Friday, February 13, 2015

NASA: The US Faces a "Mega-Drought" Not Seen in 1,000 Years

Scientists have bad news for West Coasters in the grips of the worst drought in decades: The worst is yet to come.
The record-shattering drought currently gripping California is a light crudité compared to the "mega-drought" that's expected to envelop the Southwest and Great Plains over the next 35 years, NASA revealed Thursday. The full study, ominously named "Unprecedented 21st century drought risk in the American Southwest and Central Plains," was published in Science Advances.


The study, compiled by scientists from the space agency, Cornell University and Columbia University, predicts an 80% chance that the Great Plains and the American Southwest will endure a major weather shift beginning in 2050, which could spark massive wildfires and water shortages if the current pace of climate change continues. 
Most alarming: The forecasted drought accompanying the weather shift could be of a severity not seen within the past 1,000 years.
"We really need to start thinking in longer-term horizons about how we're going to manage it," said study coauthor Toby R. Ault, per the Washington Post. "This is a slow-moving natural hazard that humans are used to dealing with and used to managing."
A mega-drought, which is a drought that lasts for several decades instead of the usual three years, causes ecological and agricultural damage on a planetary scale. "I was honestly surprised at just how dry the future is likely to be," Ault said at a press conference, according to Business Insider. "I look at these future mega-droughts like a slow-moving natural disaster. We have to put mega-droughts into the same category as other natural disasters that can be dealt with through risk management."
How did they figure this out? Scientists studied past droughts using tree rings to determine how much rain fell hundreds (and thousands) of years ago. They then ran that data through 17 computer models of potential future temperatures across North America, which then predicted this bleak outlook. 

"Natural droughts like the 1930s Dust Bowl and the current drought in the Southwest have historically lasted maybe a decade or a little less," said Ben Cook, a climate scientist at NASA's Goddard Institute for Space Studies, according to Business Insider. "What these results are saying is we're going to get a drought similar to those events, but it is probably going to last at least 30 to 35 years."

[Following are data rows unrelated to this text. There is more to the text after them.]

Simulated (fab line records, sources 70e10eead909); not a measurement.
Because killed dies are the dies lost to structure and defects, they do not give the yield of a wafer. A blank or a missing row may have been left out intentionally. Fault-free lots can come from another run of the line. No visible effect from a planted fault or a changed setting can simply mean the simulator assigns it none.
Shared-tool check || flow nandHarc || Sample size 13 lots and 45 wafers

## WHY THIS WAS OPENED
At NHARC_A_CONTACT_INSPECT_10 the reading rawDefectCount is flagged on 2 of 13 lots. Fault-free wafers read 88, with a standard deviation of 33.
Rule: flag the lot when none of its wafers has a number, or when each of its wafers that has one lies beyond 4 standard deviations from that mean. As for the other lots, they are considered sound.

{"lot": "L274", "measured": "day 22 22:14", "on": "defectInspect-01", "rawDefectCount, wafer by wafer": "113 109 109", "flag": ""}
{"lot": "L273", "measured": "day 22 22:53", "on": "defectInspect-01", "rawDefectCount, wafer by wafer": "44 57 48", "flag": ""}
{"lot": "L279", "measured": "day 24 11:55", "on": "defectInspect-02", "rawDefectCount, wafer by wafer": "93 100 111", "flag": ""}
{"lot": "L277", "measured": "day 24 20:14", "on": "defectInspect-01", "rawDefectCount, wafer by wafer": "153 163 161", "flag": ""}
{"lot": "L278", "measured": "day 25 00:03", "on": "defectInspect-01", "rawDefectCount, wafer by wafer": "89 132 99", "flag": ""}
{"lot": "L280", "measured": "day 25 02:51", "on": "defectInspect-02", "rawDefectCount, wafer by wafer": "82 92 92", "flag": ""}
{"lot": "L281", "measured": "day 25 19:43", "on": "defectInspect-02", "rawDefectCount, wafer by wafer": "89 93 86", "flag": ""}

This could change. The predictions are dire, but not exact. Weather patterns could change directions, global warming could be mitigated and even just one El Niño out West could disrupt a season of drought in the entire region. Still, a drought of some sort is certain.
"We are the first to do this kind of quantitative comparison between the projections and the distant past, and the story is a bit bleak," said Jason Smerdon, another of the study's authors and a climate scientist from Columbia University, according to Business Insider. "Even when selecting for the worst mega-drought-dominated period, the 21st century projections make the mega-droughts seem like quaint walks through the Garden of Eden."